Suzanne Elizabeth Anderson

#Walk20in20.

That’s the hashtag I saw in an Instagram post by Gretchen Rubin, a New York Times best-selling author of books on happiness and habits. It caught my eye because at my annual physical, my doctor suggested 20 minutes of exercise three times a week would be good for me.

Walking 20 minutes a day seems like a reasonable goal during the ideal autumn weather we’ve enjoyed in our mountain community with sunlight, bright-leafed aspens and moose grazing in the wetlands near my home.



My 20-minute walk with Bear and Kiki, my two Newfoundland dogs, has become a good daily habit. I bring my phone and take a photo to post on Instagram afterward. This slows my walk from exercise to contemplation. Perhaps that is the point.

An interesting outcome of these daily walks is not the physical benefit but the mental. The other day, I came back from my walk and realized that I felt calmer for hours afterward, as if I had engaged in 20 minutes of meditation.



But most importantly, I felt as if I had encountered God. On that particular walk, I stopped frequently to take pictures of dead trees that were in various states of decline and those that had fallen to the forest floor and were slowly being subsumed into the earth that recently held them erect.

I noticed how sunlight made tree bark appear silver and, as the light disappeared where the forest grew denser, the bark became golden rust and shadows eventually hid other trees further in.

In the days since then, and even now nearly a week later, I have the sense that I experienced the peace and compassion of God during that walk and that it trails me even now, as a long shadow follows our footsteps.

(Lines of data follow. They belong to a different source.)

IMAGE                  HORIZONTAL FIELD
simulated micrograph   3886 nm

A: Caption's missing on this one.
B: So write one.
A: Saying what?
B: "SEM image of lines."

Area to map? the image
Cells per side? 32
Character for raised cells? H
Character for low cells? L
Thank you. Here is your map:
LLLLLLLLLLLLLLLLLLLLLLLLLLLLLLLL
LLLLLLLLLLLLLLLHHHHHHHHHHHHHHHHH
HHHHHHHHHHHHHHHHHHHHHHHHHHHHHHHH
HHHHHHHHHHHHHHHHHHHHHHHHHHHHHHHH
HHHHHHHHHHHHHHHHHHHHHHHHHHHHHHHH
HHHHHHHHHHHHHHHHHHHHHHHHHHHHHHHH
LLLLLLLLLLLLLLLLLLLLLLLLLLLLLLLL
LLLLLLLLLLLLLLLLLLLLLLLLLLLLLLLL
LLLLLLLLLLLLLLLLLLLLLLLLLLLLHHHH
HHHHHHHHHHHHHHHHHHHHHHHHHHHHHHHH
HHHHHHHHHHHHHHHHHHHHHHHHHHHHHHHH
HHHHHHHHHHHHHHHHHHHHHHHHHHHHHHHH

As a deer pants for flowing streams,
so pants my soul for you, O God.
My soul thirsts for God,
for the living God.
— Psalm 42:1-2

St. Paul said what can be known about God is plain because God has shown it to us in the things which he has made. So when we are in nature and noticing something beautiful, we recognize its beauty because it was created by the same creator who created us. Beauty in nature reflects the beauty of its creator, God.

St. Augustine’s often quoted saying: Our hearts are restless until they rest in God, reflects the connection between man and God through beauty:

“Question the beauty of the earth; question the beauty of the sea; question the beauty of the air distending and diffusing itself; question the beauty of the sky; question all of these realities. All respond “See we are beautiful.” Their beauty is a profession. These beauties are subject to change, who made them if not the Beautiful One who is not subject to change?” — St. Augustine, Sermo, 241, 2: PL 38, 1134

Our longing for beauty is a reflection of our soul’s acknowledgement of God’s presence. Moments of beauty are where we find the doorway to encounters with God.

Deep calls to deep
at the roar of your waterfalls;
all your breakers and your waves have gone over me.
— Psalm 42:7

God’s love washes over us like a wave. In every moment, he is present with us. We simply need to slow down and begin to notice.

Go outside, stand and listen to the sounds of leaves rustling. Feel the ground beneath your feet. Notice the light playing with shadows between tree branches.

Sit in a favorite chair, open your Bible to the book of Psalms and read one, just for 5 minutes. Find a verse that speaks to your heart, and read it again and again so that its beauty becomes a prayer.

We only need to pay attention to notice God with us, God for us.

Whether a conscious desire or a dull sense of grief, we crave beauty and peace right now. To immerse ourselves in it like the waters of a warm bath beneath which we slip and float, safe in God’s presence. I truly believe what we need most now is God. God who is beauty and love and peace which surpasses all human understanding and who quiets our soul and allows us to rest.

God’s beauty overwhelms the darkness, our nightmares recede, and the light of God’s love creates a new dawn for our troubled world.

By day the Lord commands his steadfast love,
and at night his song is with me,
a prayer to the God of my life.
Why are you cast down, O my soul,
and why are you in turmoil within me?
Hope in God; for I shall again praise him,
my salvation and my God.
— Psalm 42:8, 11

Suzanne Elizabeth Anderson’s column “Walking Our Faith” publishes Saturdays in the Summit Daily News. Anderson is the author of 10 novels and nonfiction books on faith. She has lived in Breckenridge since 2016. Contact her at suzanne@suzanneelizabeths.com.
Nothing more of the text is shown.